Property: Modifying or Extinguishing Easements

The past few months have been quite busy, particularly on the lecturing front. Fortunately (for my sanity at least) most of the seminars I’ve presented have concentrated on really interesting parts of the Conveyancing Act 1919 (NSW) (‘CA’) like options, relief against forfeiture and (my personal favourite) the creation of easements. I had a matter cross my desk earlier this week that really caught my eye. Modifying or extinguishing easements. 

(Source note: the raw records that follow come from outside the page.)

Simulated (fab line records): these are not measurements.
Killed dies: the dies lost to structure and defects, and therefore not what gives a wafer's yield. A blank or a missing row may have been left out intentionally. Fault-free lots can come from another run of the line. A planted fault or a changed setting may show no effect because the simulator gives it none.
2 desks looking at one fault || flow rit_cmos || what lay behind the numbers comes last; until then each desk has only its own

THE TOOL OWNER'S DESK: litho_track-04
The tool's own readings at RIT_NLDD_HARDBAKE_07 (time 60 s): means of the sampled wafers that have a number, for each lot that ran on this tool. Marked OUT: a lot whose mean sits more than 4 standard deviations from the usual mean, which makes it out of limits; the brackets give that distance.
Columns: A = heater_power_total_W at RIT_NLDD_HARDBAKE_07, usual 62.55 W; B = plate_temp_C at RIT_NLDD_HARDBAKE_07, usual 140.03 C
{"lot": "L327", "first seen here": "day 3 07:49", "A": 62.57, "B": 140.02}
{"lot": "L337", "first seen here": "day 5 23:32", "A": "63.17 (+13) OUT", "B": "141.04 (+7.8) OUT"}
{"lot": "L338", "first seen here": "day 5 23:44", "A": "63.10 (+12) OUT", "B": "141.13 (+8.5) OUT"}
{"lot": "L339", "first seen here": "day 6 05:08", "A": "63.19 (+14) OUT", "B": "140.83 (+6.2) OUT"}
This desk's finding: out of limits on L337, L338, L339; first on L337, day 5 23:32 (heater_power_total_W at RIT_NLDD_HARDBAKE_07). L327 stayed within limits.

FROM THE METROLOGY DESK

Section 89 CA gives the Court power to modify or extinguish, amongst other things, easements ‘in certain circumstances’. Subsection (1)(a), for instance, permits the Court to modify or extinguish an easement that has become obsolete or otherwise does not secure any practical benefit. Subsection (1)(b) may alternatively be invoked when the parties come to a mutual agreement to modify or extinguish an easement or, by their conduct, abandon or waive the benefit of an easement. Paragraph (c) of subsection (1) is probably the more interesting of the three. It contains a separate wide power that may be exercised if the proposed modification does not cause ‘substantial injury’. 

Justice Darke’s decision in Denshire v Newcastle City Council [2017] NSWSC 57 provides a fantastic insight into the use of section 89 CA. In that case, the applicants sought to extinguish three easements to facilitate satisfaction of a condition of an approval for subdivision of certain land near Newcastle. It was suggested that the first two easements would become redundant as a public road was to be built. The last of the easements was argued to be already redundant because the properties that had the benefit of the easement now had access to a public street either directly or by way of another legal right of access. The owners of the said properties were not involved in the proceedings; it was just Newcastle City Council as respondent. 

His Honour found that the last of the easements did not serve a useful purpose and ought to be extinguished. The sticking point in the proceedings related to the first two easements because they were presently capable of being used for the purpose for which they were granted and continue to serve a useful purpose. Subsection (1)(c) seemed the perfect path to take to extinguish the first two easements as their extinguishment would not substantially injure the persons entitled to the easement. His Honour provided a fantastic summary of the relevant principles relating to section 89(1)(c) at [18]: 

‘It has been held that a substantial injury within the meaning of s 89(1)(c) means an injury which has present substance, not a theoretical injury, but something which is real and has present substance (Tujilo v Watts [2005] NSWSC 209 at [37] Laris v Lin (No 2) [2016] NSWSC 560 at [74]). The kind of injury contemplated is injury to the relevant persons in relation to their ownership of, or interest in, the land benefitted’.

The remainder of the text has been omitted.